I have a question here and I am trying to find a solution of it. But I want to see some other opinions as well.
The problem is the following:
There is a matrix NxN which holds integer numbers. You should count all the different numbers in the matrix with the following conditions:
- If two-or-more same numbers are adjacent (left, right, above, below) each of other it counts as one.
Example of the matrix:
1 2 3 4
1 1 2 4
5 6 2 2
So for the above example there are: 7 different numbers because at the position of matrix : [1,1][2,1][2,2] there are 1s which has the condition of the problem true therefore these 3 numbers counts as one, at position [1,4][2,4] there are 4s so counts as one as well, and finally at positions [2,3],[3,3] and [3,4] there are 3s so count as one number.
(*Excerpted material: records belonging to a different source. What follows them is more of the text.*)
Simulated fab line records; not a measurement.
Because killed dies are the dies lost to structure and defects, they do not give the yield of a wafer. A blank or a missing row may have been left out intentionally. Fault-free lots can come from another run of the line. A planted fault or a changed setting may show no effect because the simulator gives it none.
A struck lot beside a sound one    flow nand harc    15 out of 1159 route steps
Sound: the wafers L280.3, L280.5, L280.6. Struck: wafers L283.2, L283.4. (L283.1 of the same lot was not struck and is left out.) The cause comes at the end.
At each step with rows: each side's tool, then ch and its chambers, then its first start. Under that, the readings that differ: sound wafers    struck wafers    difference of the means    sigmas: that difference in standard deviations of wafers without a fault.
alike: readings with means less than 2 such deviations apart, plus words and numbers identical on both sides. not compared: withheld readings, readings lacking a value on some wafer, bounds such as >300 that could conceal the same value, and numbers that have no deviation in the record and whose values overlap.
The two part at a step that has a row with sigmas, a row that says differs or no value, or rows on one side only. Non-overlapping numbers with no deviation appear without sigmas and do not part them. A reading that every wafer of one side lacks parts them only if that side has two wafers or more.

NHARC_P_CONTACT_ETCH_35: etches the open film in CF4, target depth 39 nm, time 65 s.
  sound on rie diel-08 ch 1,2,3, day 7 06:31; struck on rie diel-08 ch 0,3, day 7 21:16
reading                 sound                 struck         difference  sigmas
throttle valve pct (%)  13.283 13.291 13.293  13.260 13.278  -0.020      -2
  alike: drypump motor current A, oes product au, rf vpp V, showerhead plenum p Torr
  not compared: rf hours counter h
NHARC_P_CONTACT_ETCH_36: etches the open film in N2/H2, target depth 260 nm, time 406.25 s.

My thought is to set the duplicate numbers to negative and then count only the positives, but I am not sure if that will work for all cases including and the corner cases.
My Code:
public class matrix
{
public static void main(String[] args)
{
int[][] arr =
{
{1, 2, 3, 4},
{1, 1, 2, 4},
{5, 6, 2, 2},
};
for(int row = 0; row < arr.length; ++row)
{
for(int col = 0; col < arr[row].length; ++col)
{
//top
if(row!=0)
{
if((arr[row][col] == arr[row-1][col]) || (Math.abs(arr[row][col]) == arr[row-1][col]) || (arr[row][col] == Math.abs(arr[row-1][col])))
{
arr[row-1][col] = -arr[row-1][col];
}
}
//botom
if(row!=arr.length-1)
{
if(arr[row][col] == arr[row+1][col] || Math.abs(arr[row][col]) == arr[row+1][col] || arr[row][col] == Math.abs(arr[row+1][col]))
{
arr[row+1][col] = -arr[row+1][col];
}
}
//left
if(col!=0)
{
if(arr[row][col] == arr[row][col-1] || Math.abs(arr[row][col]) == arr[row][col-1] || arr[row][col] == Math.abs(arr[row][col-1]))
{
arr[row][col-1] = -arr[row][col-1];
}
}
//right
if(col!=arr[0].length-1)
{
if(arr[row][col] == arr[row][col+1] || Math.abs(arr[row][col]) == arr[row][col+1] || arr[row][col] == Math.abs(arr[row][col+1]))
{
arr[row][col+1] = -arr[row][col+1];
}
}
}
}
for(int row = 0; row < arr.length; ++row)
{
for(int col = 0; col < arr[row].length; ++col)
{
System.out.print(arr[row][col] + " ");
}
System.out.println();
}
}
}
Expected Outcome:
1 2 3 4
-1 -1 2 -4
5 6 -2 -2
Code Outcome:
1 2 3 -4
1 -1 -2 -4
5 6 2 -2
8
My thought is to set the duplicate numbers to negative and then count only the positives
It sounds like you’re using negatives as an “isDuplicate” flag. This is a great example of the difference between competitive programming and professional programming.
In a competitive environment, you’re trying to optimize the time it takes to write the program. Declaring more variables (e.g. declaring an explicit “isDuplicate” data-structure) would require t.y.p.in.g. m.o.r.e. c.o.d.e. w.h.i.c.h. t.a.k.e.s. m.o.r.e. t.i.m.e. You don’t have to declare anything new to use negatives, so you don’t have to type as much, so it feels like that might be a productive approach.
In a professional environment, I would never consider using negatives this way. Use negatives if you actually want to perform arithmetic on negatives. There are several reasons:
- Negatives have peculiar properties — e.g. “1 + -1 == 0” and “-1 * -1 == +1”; these properties are nonsensical for the isDuplicate flag.
- Most other developers (who review/update your code) wouldn’t readily intuit the idea that “negative” means “isDuplicate” (unless, by some miracle, they were also competitive coders working from the same narrow problem-definition in the same narrow time-frame).
- Requirements change. Today, “isDuplicate” is important information. Tomorrow, “isPrime” might be important information. Next week, we might decide to drop the “isDuplicate” information. The only way to keep these things straight is to give them very clear names.
As it happens, your bug does in fact relate to one of those peculiar properties of negative numbers. (I’ll bite my tongue on the specific problems because, as the commenters noted, it’s good for you to work through it.)